The worst-governed state — Illinois had triple the population loss of the state with the second-highest out-migration between 2010 and 2020 — is contemplating another incentive for flight. On Feb. 16, a joint committee of the state legislature will decide whether to turn into a legal requirement the State Board of Education’s recommendation that — until a slight rewording — would mandate that all public-school teachers “embrace and encourage progressive viewpoints and perspectives.” If the board’s policy is ratified, Illinois will become a place congenial only for parents who are comfortable consigning their children to “education” that is political indoctrination, audaciously announced and comprehensively enforced.
Imposing uniformity of thought is the board of education’s agenda for “Culturally Responsive Teaching and Leading” (CRTL). This builds upon Illinois’ 2015 law requiring teachers to implement “action civics,” which means leading their pupils in activism on behalf of various causes. CRTL would make explicit that only woke causes are worthy causes.
Fortunately, a member of the state legislature’s joint committee, Rep. Steve Reick (R), is resisting CRTL. He notes that it will further burden teachers with mandates, and diminish teachers’ autonomy and hence job satisfaction, during the state’s teacher shortage: At the beginning of the 2020-2021 school year, Illinois schools were short 2,000 teachers. Already mandated teaching subjects include Black history, women’s history, the “history, roles, and contributions of the LGBT community,” anti-bias and anti-bullying, “disability history and awareness,” “social and emotional learning,” “violence prevention and conflict resolution,” and “contributions of a number of defined ethnic groups made to Illinois and the U.S.” Literature, science, writing, arithmetic? Presumably, if there is any spare time.

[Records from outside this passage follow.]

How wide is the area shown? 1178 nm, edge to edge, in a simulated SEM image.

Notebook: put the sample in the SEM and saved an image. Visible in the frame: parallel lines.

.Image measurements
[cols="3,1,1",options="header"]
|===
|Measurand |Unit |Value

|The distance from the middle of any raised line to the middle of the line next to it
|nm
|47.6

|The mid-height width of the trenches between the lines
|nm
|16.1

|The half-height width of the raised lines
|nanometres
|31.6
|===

Chicago’s public schools are already implementing the curriculum of the 1619 Project, the malevolently conceived and incompetently executed New York Times lens for seeing U.S. history as all about racism. After the project won a Pulitzer Prize with the splashy contention that the nation’s true founding was the arrival of enslaved people in Virginia 402 years ago, the Times revised its demonstrably absurd contention that protecting slavery was a “primary reason” for the American Revolution. Instead, the Times said “some” colonists rebelled to defend slavery, and termed this a “small” revision.